Why This Language Matters: A Note on Your Rights
Despite what the form itself says — seven times — there have been documented cases in Florida where insurance companies have told homeowners that they must use the company’s own inspector and cannot hire their own. In some cases the insurer covered the cost; in others the homeowner was required to pay for an inspector they did not choose and had no say in selecting.
This is not a hypothetical concern. In 2023, WLRN News and the Miami Herald published an investigation revealing that Citizens Property Insurance had been ordering hundreds of thousands of additional home inspections using contractors whose field inspectors were not licensed by the State of Florida. These inspections — referred to internally as “General Condition” inspections — were being performed by companies contracted by Citizens at rates as low as $32 per property. Homeowners reported that the resulting reports were filled with factual errors: a dirty fence listed as “rotted,” cat hair on crown molding described as “mold,” a neighbor’s tree photographed at a deceptive angle to make it appear to be overhanging the homeowner’s roof. In multiple cases, these error-filled reports led to policy cancellations or dramatic premium increases that were only reversed after the homeowner spent hours — in one case over 100 phone calls and emails — fighting the inaccuracies.

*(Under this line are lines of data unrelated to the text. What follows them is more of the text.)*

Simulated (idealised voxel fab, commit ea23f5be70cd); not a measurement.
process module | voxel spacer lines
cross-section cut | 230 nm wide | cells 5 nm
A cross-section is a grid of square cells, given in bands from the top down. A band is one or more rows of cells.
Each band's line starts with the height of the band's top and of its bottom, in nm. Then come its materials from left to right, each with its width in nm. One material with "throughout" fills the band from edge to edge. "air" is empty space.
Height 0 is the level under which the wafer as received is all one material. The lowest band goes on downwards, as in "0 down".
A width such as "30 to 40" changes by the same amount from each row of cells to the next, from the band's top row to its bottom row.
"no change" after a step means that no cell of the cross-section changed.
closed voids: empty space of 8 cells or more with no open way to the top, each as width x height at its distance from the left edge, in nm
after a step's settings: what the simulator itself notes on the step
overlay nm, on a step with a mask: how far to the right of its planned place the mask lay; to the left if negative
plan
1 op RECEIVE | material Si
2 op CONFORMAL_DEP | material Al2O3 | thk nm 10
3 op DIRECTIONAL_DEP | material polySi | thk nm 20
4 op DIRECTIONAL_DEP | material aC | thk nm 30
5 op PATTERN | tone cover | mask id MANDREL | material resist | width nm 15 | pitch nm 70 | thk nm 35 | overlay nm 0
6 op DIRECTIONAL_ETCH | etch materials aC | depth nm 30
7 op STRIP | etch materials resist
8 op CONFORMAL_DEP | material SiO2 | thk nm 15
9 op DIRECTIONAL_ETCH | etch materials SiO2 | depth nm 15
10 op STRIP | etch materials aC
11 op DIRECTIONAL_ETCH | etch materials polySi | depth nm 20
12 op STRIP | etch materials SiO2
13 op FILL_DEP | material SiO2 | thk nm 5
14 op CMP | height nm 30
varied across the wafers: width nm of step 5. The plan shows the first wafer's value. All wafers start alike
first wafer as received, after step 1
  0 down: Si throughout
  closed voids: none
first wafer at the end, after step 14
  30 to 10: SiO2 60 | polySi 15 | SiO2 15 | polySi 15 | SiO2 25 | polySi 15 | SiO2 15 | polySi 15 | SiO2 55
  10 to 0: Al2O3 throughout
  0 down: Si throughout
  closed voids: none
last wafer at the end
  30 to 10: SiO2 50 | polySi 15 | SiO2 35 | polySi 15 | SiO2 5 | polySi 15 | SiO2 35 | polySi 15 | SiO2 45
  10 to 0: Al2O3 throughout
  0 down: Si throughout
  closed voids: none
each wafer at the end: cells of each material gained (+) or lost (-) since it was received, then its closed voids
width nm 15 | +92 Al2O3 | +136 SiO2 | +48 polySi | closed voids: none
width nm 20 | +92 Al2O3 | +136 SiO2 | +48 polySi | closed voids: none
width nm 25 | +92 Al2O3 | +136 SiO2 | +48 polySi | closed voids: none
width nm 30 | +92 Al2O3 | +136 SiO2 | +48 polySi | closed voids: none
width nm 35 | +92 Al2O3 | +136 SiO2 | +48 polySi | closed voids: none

Citizens acknowledged to WLRN that the field inspectors used in the program were not licensed by the State of Florida. The Insurance Information Institute, an industry-funded trade organization, called the practice “alarming” and stated that property insurers typically use licensed inspectors who provide objective analysis, and that companies not following that standard was “very troubling.” Citizens maintained that while unlicensed field inspectors gathered the data, all decisions were reviewed by licensed inspectors and underwriters. The company did not appear to be violating any existing regulation, but it was not following what the industry itself considers best practice — or what its own form requires.
The conflict of interest in this arrangement is difficult to ignore. When the entity deciding whether to insure your home is also the entity controlling the inspection — employing the inspector (often times unlicensed, untrained and unqualified) , and receiving the report — the independence that the form’s own language envisions is gone. The form says “professional of your choice.” An insurance company overriding that choice and substituting its own inspector, particularly an unlicensed one, undermines the integrity of the process that the form itself establishes seven times over.
If you are ever told by an insurance company that you must use their inspector and cannot hire your own licensed professional to complete your 4-point inspection, that is a red flag. You have the right to ask questions, push back, and — if necessary — contact the Florida Department of Financial Services, the Florida Office of Insurance Regulation, or consult with an attorney who handles insurance disputes. The form was written with the expectation that you would choose your own inspector. That language is there for a reason — and the authors of the form thought it was important enough to say it seven times.